Discretize

Converts numeric attributes to categorical.

Inputs

  • Data: input dataset

Outputs

  • Data: dataset with discretized values

The Discretize widget discretizes numeric variables.

../../_images/Discretize.png

  1. Set default method for discretization.

  2. Select variables to set specific discretization methods for each. Hovering over a variable shows intervals.

  3. Discretization methods

    • Keep numeric keeps the variable as it is.

    • Remove removes variable.

    • Natural binning finds nice thresholds for the variable’s range of values, for instance 10, 20, 30 or 0.2, 0.4, 0.6, 0.8. We can set the desired number of bins; the actual number will depend on the interval.

    • Fixed width uses a user-defined bin width. Boundaries of bins will be multiples of width. For instance, if the width is 10 and the variable’s values range from 35 to 68, the resulting bins will be <40, 40-50, 50-60, >60. This method does not work for time variables. If the width is too large (resulting in a single interval) or too small (resulting in more than 100 intervals), the variable is removed.

    • Time interval is similar to Fixed width, but for time variables. We specify the width and a time unit, e.g. 4 months or 3 days. Bin boundaries will be multiples of the interval; e.g. with 4 months, bins will always include Jan-Mar, Apr-Jun, Jul-Sep and Oct-Dec.

    • Equal-frequency splits the attribute into a given number of intervals with approximately the same number of instances.

    • Equal-width evenly splits the range between the smallest and the largest observed value.

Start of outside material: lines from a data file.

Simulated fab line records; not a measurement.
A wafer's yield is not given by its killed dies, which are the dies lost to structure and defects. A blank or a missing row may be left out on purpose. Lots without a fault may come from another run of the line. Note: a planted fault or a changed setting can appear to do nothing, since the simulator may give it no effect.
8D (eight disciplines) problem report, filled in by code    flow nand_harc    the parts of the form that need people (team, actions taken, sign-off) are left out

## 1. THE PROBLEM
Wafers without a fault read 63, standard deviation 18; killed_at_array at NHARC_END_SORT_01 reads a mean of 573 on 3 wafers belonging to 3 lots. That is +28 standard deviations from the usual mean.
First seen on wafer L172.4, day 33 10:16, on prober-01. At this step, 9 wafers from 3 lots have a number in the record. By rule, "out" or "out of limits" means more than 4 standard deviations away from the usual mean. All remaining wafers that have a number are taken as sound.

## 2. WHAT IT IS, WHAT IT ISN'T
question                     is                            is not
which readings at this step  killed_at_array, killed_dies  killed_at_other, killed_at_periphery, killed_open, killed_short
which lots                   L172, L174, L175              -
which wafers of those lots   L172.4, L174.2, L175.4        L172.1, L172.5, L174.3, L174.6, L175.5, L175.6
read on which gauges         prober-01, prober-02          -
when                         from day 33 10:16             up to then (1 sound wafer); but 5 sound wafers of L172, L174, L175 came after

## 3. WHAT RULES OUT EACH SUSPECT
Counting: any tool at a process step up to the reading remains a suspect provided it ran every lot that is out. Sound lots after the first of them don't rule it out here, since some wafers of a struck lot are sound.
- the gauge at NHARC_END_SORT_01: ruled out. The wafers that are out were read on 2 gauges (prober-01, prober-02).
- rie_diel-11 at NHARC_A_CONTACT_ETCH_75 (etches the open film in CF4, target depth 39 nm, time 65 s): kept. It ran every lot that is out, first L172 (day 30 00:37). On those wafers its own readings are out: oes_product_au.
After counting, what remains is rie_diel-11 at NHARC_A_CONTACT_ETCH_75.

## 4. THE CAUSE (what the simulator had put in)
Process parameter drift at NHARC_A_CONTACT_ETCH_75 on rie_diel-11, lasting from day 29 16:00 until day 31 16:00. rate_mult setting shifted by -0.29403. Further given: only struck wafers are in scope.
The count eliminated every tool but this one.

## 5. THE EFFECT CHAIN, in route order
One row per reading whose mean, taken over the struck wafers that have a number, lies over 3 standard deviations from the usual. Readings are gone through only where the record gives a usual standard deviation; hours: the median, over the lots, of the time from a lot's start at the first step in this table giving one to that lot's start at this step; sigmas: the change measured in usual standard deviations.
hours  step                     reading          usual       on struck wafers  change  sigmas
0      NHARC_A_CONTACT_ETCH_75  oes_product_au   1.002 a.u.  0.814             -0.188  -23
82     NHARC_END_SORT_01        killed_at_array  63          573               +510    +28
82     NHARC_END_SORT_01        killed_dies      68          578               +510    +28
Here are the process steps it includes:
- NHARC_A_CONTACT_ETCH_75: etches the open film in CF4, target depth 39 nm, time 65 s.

    • Entropy-MDL is a top-down discretization invented by Fayyad and Irani, which recursively splits the attribute at a cut maximizing information gain, until the gain is lower than the minimal description length of the cut. This discretization can result in an arbitrary number of intervals, including a single interval, in which case the variable is discarded as useless (removed).

    • Custom allows entering an increasing, comma-separated list of thresholds. This is not applicable to time variables.

    • Use default setting (enabled for particular settings and not default) sets the method to specified as “Default setting”.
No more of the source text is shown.